Nimrod: Les jambes d’Alice [The Legs of Alice]
This novel is set in Chad during the Civil War in that country in 1979. The nameless hero/narrator is a teacher in N’Djamena, as the civil war breaks out and seems to be getting worse. He is married to Maureen and they have a daughter. He is also a sensualist. We learn, later in the book, of his sensuality, his lust for the feminine – for his wife, his sister-in-law, his former girlfriends and even, on one occasion, his mother’s breasts. As the title of this book shows, the object of his lust is, this time, Alice. Alice and Harlem are basketball players at the school where he teaches, both aged eighteen, though Alice will celebrate her nineteenth birthday during the course of the book. He had watched them playing basketball for some time, purely out of lust. Now things are getting really bad in N’Djamena and everyone is fleeing the capital, our hero included. He seems to be relatively unconcerned that he is abandoning his wife and daughter but, nevertheless, sets off. He sees Alice and Harlem and follows them. He is fascinated by the bodies of the two young women. Alice is 1.79 metres tall (a bit over 5 feet 10 inches), while Harlem is seven centimetres taller. As he follows them, he cannot help but admire their bodies, though he has long admired Alice’s feet and legs. As he points out, she is the first woman about whom he has had a leg and foot fetish. He gets his car and offers the two women a lift. After a while, Harlem asks to be let out, as she is meeting friends. Alice and our hero drive on.
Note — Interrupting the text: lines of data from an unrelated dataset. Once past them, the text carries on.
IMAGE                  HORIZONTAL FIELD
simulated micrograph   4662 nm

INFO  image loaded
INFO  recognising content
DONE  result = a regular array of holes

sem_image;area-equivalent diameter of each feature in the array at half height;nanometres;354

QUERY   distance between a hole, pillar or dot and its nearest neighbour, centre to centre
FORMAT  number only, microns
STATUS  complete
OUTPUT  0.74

He is soon having sex with her and gives us a fairly detailed description. But the war is following them and, eventually, they find a hotel where there are no other guests. The owner, Jean, whom they soon call Uncle Jean, agrees to put them up and gives them daily updates on the development of the war. Our hero and Alice have a lively relationship – she is particularly annoyed when he admires the full figure of her cousin, Evariste, or the beer seller at the market – but they carry on together over several weeks. They visit her grandfather and her parents. They go the night market at Laï, which is very lively when they first go but will later be abandoned. But things are not working out too well. Our hero is starting to get bored with Alice and the war is encroaching, with Libyan troops invading. When an old friend, Captain Doubaye, turns up at the hotel in a tank, our hero goes off with him, leaving Alice to Jean.
Others have called this novel poetical and it certainly is written in something of a more poetic French. However, lust, for that is what it is, is not in itself poetic and our hero’s lust for women is neither poetic nor, frankly, particularly interesting. We get considerable descriptions of his activities with the various women in his life but they are fairly predictable. That a man would abandon his wife and daughter for a pretty leg in a civil war might have something mildly romantic about it but it is also more than a little irresponsible. This book is not a bad read but it certainly is not a classic of African literature.